Attorneys & Professionals
By: Jacob Mahle
On December 6, 2016, the Supreme Court of the United States handed down their second unanimous interpretation of the contours of the False Claims Act (FCA) in the last six months. Although it will not have the same impact as the Escobar decision, the Court’s ruling in State Farm Fire & Casualty Co. v. United States ex rel. Rigsby, 580 U.S. _____, No. 15-513 (2016) clarifies the consequences for violation of the FCA’s seal requirement, and continues the Court’s trend of leaving the nuts and bolts of the statute’s interpretation to the discretion of the lower courts.
Rigsby centered on State Farm’s insurance policies and claims made under them in the wake of Hurricane Katrina. State Farm issued both flood insurance policies (which were backed by the federal government) and general homeowner’s insurance policies (backed solely by State Farm). As a result of this distinction, the government would pay claims for hurricane damage caused by flooding, while State Farm was responsible for claims caused by wind damage. The relators were claims adjusters for a State Farm contractor, and were tasked with visiting homes affected by Hurricane Katrina and determining the extent to which homeowners were entitled to insurance payouts. The relators claimed that State Farm instructed them to misclassify wind damage as flood damage to shift financial responsibility for the claims to the federal government.
Filing under seal, the relators brought suit based on these allegations in April 2006. The seal was extended a number of times before it was partially lifted in January 2007 to allow disclosure of the action to another district court hearing a suit against the relators pertaining to State Farm’s alleged fraud. The suit was fully unsealed in August 2007, and the government declined intervention in January 2008.
While the case was still fully sealed, however, the relators’ then-attorney “emailed a sealed evidentiary filing that disclosed the complaint’s existence to journalists at ABC, the Associated Press, and the New York Times.” Id. at 4. Each news outlet ran a story based on the allegations, but none revealed the existence of a qui tam complaint. The relators then met with a Mississippi Congressman who later spoke out publicly against the purported fraud (again without mentioning the existence of the suit). After the partial lifting of the seal, the relators’ then-attorney disclosed the existence of the suit to various others. The disclosing attorney withdrew from representing the relators in March 2008 after he was indicted for attempting to bribe a state-court judge.

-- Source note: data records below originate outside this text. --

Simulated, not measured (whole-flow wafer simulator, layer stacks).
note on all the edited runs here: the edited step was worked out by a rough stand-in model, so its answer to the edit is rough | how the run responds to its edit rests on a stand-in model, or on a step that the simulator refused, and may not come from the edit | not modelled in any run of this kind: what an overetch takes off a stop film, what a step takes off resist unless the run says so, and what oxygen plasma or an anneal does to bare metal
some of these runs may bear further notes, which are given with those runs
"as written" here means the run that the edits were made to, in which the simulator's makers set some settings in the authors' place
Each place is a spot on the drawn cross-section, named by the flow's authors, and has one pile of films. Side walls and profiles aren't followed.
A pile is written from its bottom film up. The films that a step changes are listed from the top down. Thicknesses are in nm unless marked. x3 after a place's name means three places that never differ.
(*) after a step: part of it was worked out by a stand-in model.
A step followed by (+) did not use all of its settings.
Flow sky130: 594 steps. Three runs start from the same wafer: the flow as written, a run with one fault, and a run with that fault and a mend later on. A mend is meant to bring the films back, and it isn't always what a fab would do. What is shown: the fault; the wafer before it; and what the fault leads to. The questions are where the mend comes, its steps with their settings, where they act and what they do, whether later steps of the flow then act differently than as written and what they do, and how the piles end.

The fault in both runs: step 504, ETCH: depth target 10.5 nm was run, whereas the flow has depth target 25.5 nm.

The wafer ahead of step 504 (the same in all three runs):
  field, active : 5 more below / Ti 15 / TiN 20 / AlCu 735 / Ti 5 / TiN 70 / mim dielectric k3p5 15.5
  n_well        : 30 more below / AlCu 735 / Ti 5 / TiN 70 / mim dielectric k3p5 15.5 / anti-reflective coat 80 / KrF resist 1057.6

In January 2011, State Farm moved to dismiss the suit on the grounds that they had violated the FCA’s seal requirement. The district court considered only seal violations prior to the partial lifting of the seal, “reasoning the partial lifting in effect had mooted the seal.” Id. at 5. The District Court applied the test for dismissal set forth in United States ex rel. Lujan v. Hughes Aircraft Co., 67 F.3d 242, 245-247 (9th Cir. 1995), and balanced three factors: (1) actual harm to the government, (2) the severity of the violations, and (3) the evidence of bad faith. The district court decided against dismissal, and the relators ultimately prevailed at trial on a “bellwether” claim involving a single damaged home. On appeal, the Fifth Circuit affirmed, deciding that the FCA did not require automatic dismissal of a claim for a violation of the FCA’s seal requirement, and (utilizing the same factors as the district court) concluding that dismissal was not warranted based on the facts before it.
On appeal, the Supreme Court construed 31 U.S.C. § 3730(b)(2)’s seal requirement. That provision of the FCA provides that, when a relator files a qui tam complaint, “[t]he complaint shall be filed in camera, shall remain under seal for at least 60 days, and shall not be served on the defendant until the court so orders.” The Court affirmed the Fifth Circuit, finding that the text of the seal requirement of the FCA “does not enact so harsh a rule” as to require dismissal for a seal violation. Id. at 6. Instead, the Court concluded that the structure of the FCA militated in the other direction, as other provisions of the Act required the dismissal of relators’ actions in various circumstances. In the Court’s view, it was “proper to infer that, had Congress intended to require dismissal for a violation of the seal requirement, it would have said so.” Id. at 7. The Court also noted that its conclusion was consistent with the general purpose of the seal requirement, which was enacted in the 1980’s to “allay the government’s concern that a relator filing a civil complaint would alert defendants to a pending federal criminal investigation.” Id. In that context, the Court concluded that it made “little sense to adopt a rigid interpretation of the seal provision that prejudices the government by depriving it of needed assistance from private parties.” Id. After rejecting various arguments offered by the petitioner, the Court then concluded the district court did not abuse its discretion by denying the motion to dismiss, and held that generally, “the question whether dismissal is appropriate should be left to the sound discretion of the district court. While the factors articulated in Untied States ex rel. Lujan v. Hughes Aircraft Co. appear to be appropriate, it is unnecessary to explore these and other relevant considerations. These standards can be discussed in the course of later cases.”
On the most basic level, the Rigsby decision resolved a circuit split regarding the effect of a seal violation. In so doing, it sided with decisions in the Second and Ninth Circuits and overturned the Sixth Circuit’s view that a seal violation required mandatory dismissal of relator claims (see United States ex rel. Summers v. LHC Group, Inc., 623 F. 3d 287, 296 (6th Cir. 2010)). More broadly, Rigsby is in many respects a natural follow-up to the Court’s Escobar decision. As in Escobar, a unanimous Supreme Court resolved the fundamental question before it, but left it up to the lower courts to define the contours of when (if ever) a seal violation can support dismissal of the relator’s action. In short, as evidenced by the spate of post-Escobar decisions that have helped define the law of materiality under the FCA, the Supreme Court remains willing to provide broad strokes while allowing the federal circuits to fill in the details that practitioners and litigants must deal with in navigating a qui tam suit.